Constellation prize

When I was in elementary school, we had carnivals twice a year, one in the fall and one in the spring. The carnivals were family fun nights, where we went to school for a few hours and played games, ate hot dogs and cotton candy, and entered raffles.

One year, the prizes were themed after the solar system. There were posters, freeze dried ice cream (remember that?), key chains–things like that. If you won, you got one of those “good” prizes. If you played a game and lost, though, you still got a few glow-in-the-dark stars, the kind you can stick on your ceiling.

Those stars were at every game, so I played and lost a few times, and still got all these plastic stars and planets.

I heard one of the teachers explain the prizes to a parent. I thought I heard her say the stars were the “constellation prize,” and it made sense to me. I could take these stars home and stick them to my ceiling in formation. I could make the Big Dipper and Orion. That was pretty cool.

It was a few years until I realized what that teacher actually said–the prize you get even when you don’t win is the consolation prize.

Years later, this is my favorite thing I’ve ever misheard.
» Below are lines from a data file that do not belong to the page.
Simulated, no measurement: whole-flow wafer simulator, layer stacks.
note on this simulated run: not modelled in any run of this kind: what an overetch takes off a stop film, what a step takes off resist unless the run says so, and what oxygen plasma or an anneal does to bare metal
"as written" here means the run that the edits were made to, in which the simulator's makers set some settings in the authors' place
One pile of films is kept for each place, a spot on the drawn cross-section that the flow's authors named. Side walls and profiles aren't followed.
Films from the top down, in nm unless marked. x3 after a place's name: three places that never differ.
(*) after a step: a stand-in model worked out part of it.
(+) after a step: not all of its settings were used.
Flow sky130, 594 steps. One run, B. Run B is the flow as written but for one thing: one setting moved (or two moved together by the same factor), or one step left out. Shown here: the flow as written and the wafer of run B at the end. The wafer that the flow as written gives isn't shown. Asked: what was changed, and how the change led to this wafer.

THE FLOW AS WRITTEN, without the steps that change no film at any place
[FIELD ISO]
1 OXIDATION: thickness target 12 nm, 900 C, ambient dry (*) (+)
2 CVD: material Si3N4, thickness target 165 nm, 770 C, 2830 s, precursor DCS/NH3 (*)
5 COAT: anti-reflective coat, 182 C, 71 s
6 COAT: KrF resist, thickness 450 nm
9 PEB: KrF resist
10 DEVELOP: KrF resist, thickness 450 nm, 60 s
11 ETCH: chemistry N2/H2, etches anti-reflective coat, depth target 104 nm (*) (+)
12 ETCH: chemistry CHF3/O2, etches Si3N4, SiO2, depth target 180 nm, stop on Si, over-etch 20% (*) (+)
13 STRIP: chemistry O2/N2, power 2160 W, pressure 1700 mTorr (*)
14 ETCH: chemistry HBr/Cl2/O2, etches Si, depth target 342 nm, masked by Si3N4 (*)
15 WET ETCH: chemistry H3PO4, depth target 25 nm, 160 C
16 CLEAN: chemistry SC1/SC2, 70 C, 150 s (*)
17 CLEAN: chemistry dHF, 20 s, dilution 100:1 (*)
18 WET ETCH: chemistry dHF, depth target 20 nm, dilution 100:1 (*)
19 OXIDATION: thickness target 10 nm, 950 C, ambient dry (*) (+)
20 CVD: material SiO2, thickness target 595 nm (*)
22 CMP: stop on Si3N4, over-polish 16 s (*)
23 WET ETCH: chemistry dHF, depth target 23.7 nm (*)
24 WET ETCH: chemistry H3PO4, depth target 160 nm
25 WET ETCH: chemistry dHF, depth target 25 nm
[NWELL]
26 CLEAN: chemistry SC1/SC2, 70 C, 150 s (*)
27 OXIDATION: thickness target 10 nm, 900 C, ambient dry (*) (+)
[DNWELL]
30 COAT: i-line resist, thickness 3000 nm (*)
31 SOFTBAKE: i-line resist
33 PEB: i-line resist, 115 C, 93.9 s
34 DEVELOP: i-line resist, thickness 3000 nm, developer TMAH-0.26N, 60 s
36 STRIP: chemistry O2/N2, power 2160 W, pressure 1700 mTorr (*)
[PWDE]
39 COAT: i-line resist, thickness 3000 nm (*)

It sounds like a good band name. It was the name of an album, long after I misheard the phrase in elementary school.

I use “Constellation Prize” as a name for random creative projects I’m working on, especially when I don’t have a plan for where the project is going. It’s a label I use for my own reference, so later on, I know, yes, that was a random thing I did for a bit.

And like those random stars and planets I got in elementary school just for trying, the name fits.